11.8 — Pointers and arrays

Pointers and arrays are intrinsically related in C++.

Array decay

In a previous lesson, you learned how to define a fixed array:

int array[5]{ 9, 7, 5, 3, 1 }; // declare a fixed array of 5 integers

To us, the above is an array of 5 integers, but to the compiler, array is a variable of type int[5]. We know what the values of array[0], array[1], array[2], array[3], and array[4] are (9, 7, 5, 3, and 1 respectively).
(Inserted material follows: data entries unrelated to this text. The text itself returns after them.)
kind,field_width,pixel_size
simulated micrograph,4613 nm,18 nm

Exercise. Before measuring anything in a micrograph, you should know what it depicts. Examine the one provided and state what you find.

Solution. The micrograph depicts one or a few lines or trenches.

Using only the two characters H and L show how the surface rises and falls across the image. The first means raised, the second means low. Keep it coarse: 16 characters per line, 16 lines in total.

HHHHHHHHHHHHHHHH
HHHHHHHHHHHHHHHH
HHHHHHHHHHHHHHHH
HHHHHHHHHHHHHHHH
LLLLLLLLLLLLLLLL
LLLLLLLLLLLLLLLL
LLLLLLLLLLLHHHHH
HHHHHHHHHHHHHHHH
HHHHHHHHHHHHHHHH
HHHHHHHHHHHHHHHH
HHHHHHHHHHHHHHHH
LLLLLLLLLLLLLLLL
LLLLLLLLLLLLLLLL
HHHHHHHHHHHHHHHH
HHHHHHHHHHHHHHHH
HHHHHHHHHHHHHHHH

In all but two cases (which we’ll cover below), when a fixed array is used in an expression, the fixed array will decay (be implicitly converted) into a pointer that points to the first element of the array. You can see this in the following program:

#include <iostream>

int main()
{
    int array[5]{ 9, 7, 5, 3, 1 };

    // print address of the array's first element
    std::cout << "Element 0 has address: " << &array[0] << '\n';

    // print the value of the pointer the array decays to
    std::cout << "The array decays to a pointer holding address: " << array << '\n';


    return 0;
}

On the author’s machine, this printed:

Element 0 has address: 0042FD5C
The array decays to a pointer holding address: 0042FD5C

It’s a common fallacy in C++ to believe an array and a pointer to the array are identical. They’re not. In the above case, array is of type “int[5]”, and its “value” is the array elements themselves. A pointer to the array would be of type “int*”, and its value would be the address of the first element of the array.

We’ll see where this makes a difference shortly.

All elements of the array can still be accessed through the pointer (we’ll see how this works in the next lesson), but information derived from the array’s type (such as how long the array is) can not be accessed from the pointer.

However, this also effectively allows us to treat fixed arrays and pointers identically in most cases.

For example, we can dereference the array to get the value of the first element:

int array[5]{ 9, 7, 5, 3, 1 };

// Deferencing an array returns the first element (element 0)
std::cout << *array; // will print 9!

char name[]{ "Jason" }; // C-style string (also an array)
std::cout << *name << '\n'; // will print 'J'

Note that we’re not actually dereferencing the array itself. The array (of type int[5]) gets implicitly converted into a pointer (of type int*), and we dereference the pointer to get the value at the memory address the pointer is holding (the value of the first element of the array).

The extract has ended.